Saturday, October 24, 2015

Illusions.


October 24, 2015, Columbia (Missouri.)

Today I am taking pictures of a friend’s family. It is one of the hardest things to do for me, to take pictures of a child, someone, anyone who is life itself for someone else and translate that love in an image. Sometimes those images are going to be all we have left of a loved one.
It is a false pretense, that defiance of death through photography. What hubris! My brother looking at the camera with a thin air of defiance on his lips, and the cigarette between his fingers. He’s been dead more than twenty years and the image is all I have and nothing like what he was. An image will never be more than a shadow, pure creation.
After taking family pictures, or pictures of children, I always feel that I failed, failed dismally, in that creative endeavor. The problem is there is always something else I could have done, something I could have done differently; as in any art form the variations are maddeningly infinite by nature.
Infinite too, the mistakes you feel you make when raising a child by yourself, infinite the headaches and the worrying. My youngest a tangle of nerves and pent-up emotions these days, draining me in the wake of his exuberant rebellions, sweet as can be and determined but fragile, like thin crystal, and that thin membrane I see like a reflection of myself in him and I want to spare him the mistakes, emotions rolling in and out like destructive waves, it’s ok, my love my life, and later it will all be forgotten like finger drawings in the sand.
Images like finger drawings in the sand.
That picture of you an illusion we have become so eager to think as reality.

1 comment:

  1. Yes, your brother is dead.

    To you who knew him, your photo -- because he's dead -- is a travesty.

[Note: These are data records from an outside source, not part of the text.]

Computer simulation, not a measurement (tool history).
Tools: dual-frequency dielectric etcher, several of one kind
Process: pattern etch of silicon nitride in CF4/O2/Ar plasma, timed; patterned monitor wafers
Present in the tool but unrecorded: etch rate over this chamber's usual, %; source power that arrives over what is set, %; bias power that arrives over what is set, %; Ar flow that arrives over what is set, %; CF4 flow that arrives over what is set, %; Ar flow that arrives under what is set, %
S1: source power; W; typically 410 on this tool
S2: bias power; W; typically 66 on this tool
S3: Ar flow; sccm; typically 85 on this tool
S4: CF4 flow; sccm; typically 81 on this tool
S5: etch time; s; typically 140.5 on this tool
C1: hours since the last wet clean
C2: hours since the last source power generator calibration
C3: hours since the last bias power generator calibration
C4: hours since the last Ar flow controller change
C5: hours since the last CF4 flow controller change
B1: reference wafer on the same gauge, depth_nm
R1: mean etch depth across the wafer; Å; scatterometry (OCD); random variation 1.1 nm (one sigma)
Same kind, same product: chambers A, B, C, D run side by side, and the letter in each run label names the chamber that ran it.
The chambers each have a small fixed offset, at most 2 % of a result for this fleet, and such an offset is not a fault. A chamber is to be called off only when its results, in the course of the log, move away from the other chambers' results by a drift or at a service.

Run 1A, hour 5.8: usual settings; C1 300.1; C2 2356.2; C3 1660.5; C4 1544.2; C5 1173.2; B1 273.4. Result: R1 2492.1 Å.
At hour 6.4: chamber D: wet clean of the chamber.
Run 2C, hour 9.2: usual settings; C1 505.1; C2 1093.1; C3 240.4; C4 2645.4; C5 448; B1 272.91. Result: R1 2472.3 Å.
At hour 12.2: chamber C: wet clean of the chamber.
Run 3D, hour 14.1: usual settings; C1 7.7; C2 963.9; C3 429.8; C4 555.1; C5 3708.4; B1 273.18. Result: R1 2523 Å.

    But to me -- who didn't know him -- your photograph is what gives him life. Look at him! I think. Such insouisance! He could be a young Jean-Paul Belmondo.

    Which is a long-winded way of saying photography is a relative magic, Valerie.

    And it happens you are an extraordinarily good magician.

    I'm really sorry your superb circus pictures did not get the attention they deserved. It really is all about the marketing on that one. I look at Vivian Maier -- I'm not convinced she was a great photographer, by the way; I'm convinced she was a prolific photographer, and some fraction of her photos turned out to be great. They were the ones we saw. But the guy who stumbled across her photos in that storage facility was a genius marketer.

    Being a single mother is very, very tough. Particularly without a strong support system in place. But you've done really, really well in establishing a stable, beautiful (judging from the photos of your house) setting for them. It will get much, much better moving forward.